If you visit south China's Guangxi Zhuang Autonomous Region, you can't miss rice noodles. From capital Nanning to tourism city Guilin, from mango-hometown Baise to longevity village Bapantun, the people of Guangxi would not call it a day without eating a bowl of rice noodles.
There are three symbolic rice noodles in Guangxi: Nanning-special laoyou rice noodles, the well-known Guilin rice noodles, and internet-sensation river snail rice noodles from Liuzhou.
They, to an extent, showcase the changes this region has witnessed in the past six decades.
Laoyou rice noodle
A family feasts on a big bowl of laoyou rice noodles at Laoyouwang restaurant in Nanning, south China's Guangxi Zhuang Autonomous Region, December 9, 2018. /CGTN Photo
In the 1930s, an old man in Nanning used to visit a tea house every day. But once, he did not show up for many days due to the flu. When the tea house owner heard about it, he prepared a bowl of hot noodles for the old man with pickled bamboo shoots, chili, fermented soya beans, and crushed garlic.
The sour and spicy noodles helped the old man recover fast. The old man was grateful to the tea house owner and later sent him a plaque reading "old friend frequent."
That's how laoyou noodles also known as "old friend noodles", got its name. Since the people of Nanning love eating rice noodles, the dish gradually became laoyou rice noodles.

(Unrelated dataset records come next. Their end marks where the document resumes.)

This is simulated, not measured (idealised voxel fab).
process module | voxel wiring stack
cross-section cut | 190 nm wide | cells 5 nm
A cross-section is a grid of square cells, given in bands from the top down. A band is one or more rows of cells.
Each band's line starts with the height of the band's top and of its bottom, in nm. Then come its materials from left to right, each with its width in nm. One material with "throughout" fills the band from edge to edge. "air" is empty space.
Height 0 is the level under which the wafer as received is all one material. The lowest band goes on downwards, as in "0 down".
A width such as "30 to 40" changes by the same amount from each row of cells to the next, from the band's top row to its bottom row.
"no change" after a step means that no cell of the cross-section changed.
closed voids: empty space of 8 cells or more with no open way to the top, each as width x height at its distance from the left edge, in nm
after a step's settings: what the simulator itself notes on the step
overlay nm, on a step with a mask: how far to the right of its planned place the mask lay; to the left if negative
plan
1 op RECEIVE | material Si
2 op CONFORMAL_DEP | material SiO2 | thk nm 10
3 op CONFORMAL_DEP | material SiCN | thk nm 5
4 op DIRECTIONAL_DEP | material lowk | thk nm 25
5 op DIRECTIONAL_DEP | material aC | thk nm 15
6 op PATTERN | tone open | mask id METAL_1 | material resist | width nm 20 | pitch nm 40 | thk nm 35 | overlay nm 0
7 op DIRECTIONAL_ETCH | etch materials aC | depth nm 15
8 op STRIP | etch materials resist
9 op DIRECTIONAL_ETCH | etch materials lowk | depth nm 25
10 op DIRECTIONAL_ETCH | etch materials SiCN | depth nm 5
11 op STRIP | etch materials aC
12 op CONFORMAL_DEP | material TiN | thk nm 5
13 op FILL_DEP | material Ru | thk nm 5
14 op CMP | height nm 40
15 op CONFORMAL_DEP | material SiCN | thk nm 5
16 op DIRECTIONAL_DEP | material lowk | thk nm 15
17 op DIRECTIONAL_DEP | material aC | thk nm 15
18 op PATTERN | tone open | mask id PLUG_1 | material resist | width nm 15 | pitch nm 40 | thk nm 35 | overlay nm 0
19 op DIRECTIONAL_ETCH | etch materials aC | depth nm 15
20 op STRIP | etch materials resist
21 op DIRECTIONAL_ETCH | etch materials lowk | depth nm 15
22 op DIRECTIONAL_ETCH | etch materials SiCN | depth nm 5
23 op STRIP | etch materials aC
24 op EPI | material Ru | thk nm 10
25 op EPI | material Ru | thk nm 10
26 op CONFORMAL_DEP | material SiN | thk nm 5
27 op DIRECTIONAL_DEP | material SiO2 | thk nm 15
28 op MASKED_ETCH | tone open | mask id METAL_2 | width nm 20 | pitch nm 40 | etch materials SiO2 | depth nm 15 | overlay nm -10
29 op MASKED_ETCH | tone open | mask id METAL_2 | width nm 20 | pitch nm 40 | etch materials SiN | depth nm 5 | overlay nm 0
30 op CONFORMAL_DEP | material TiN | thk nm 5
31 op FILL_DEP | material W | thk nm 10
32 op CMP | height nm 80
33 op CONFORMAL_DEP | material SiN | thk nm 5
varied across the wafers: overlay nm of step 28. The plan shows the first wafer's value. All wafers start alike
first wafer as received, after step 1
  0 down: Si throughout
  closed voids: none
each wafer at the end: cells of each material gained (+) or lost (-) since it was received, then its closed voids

"In Nanning, if you mention laoyou, it not only refers to laoyou rice noodles but also a kind of cuisine that tastes sour and spicy," said Huang Weining, founder of Laoyouwang restaurant.
Huang, a Nanning native, has run the restaurant focusing on laoyou cuisine for 11 years. His grandfather and father both worked in the catering industry, and he learned about the laoyou noodle story and Nanning cuisine culture during his childhood.
Out of his interest in laoyou cuisine, he quit his job at a state-run company and visited famous local chefs and ingredients production places to seek the best flavor for his own restaurant. As his restaurant has become more popular, he now hopes to further develop laoyou cuisine to open more restaurants next year and also develop packaged laoyou rice noodles.
A chef prepares a laoyou cuisine dish in Nanning, south China's Guangxi Zhuang Autonomous Region, December 9, 2018. /CGTN Photo
Compared with Guilin rice noodles and river snail rice noodles which are popular outside their birthplaces, laoyou rice noodles have always been confined to Nanning. "The reason that laoyou rice noodles have stayed within the region's boundary is its cooking process," said Huang, adding that cooking laoyou rice noodles is more complicated.
"First, we need to stir-fry ingredients in a big fire and then boil uncooked rice noodles, it takes around three minutes."
"If you have ten customers, the tenth needs to wait for half an hour," said Huang. "To popularize laoyou rice noodles, the cooking process must be improved."
Although there are some packaged laoyou rice noodles available in the market, the taste is not satisfactory and local people would rather go to the street for a freshly made bowl of rice noodles.
As with many local specialties, laoyou rice noodles have a long way to go before reaching foodies across the world.
Guilin rice noodle
Guilin rice noodles have a long history that dates back to the Qin Dynasty (221-206 BC). It is said that the first emperor of the Qin Dynasty sent 500,000 soldiers to what is now southern China to unify the country. In the battle that lasted for three years, his army's provisions ran low and many soldiers suffered from hunger and illness.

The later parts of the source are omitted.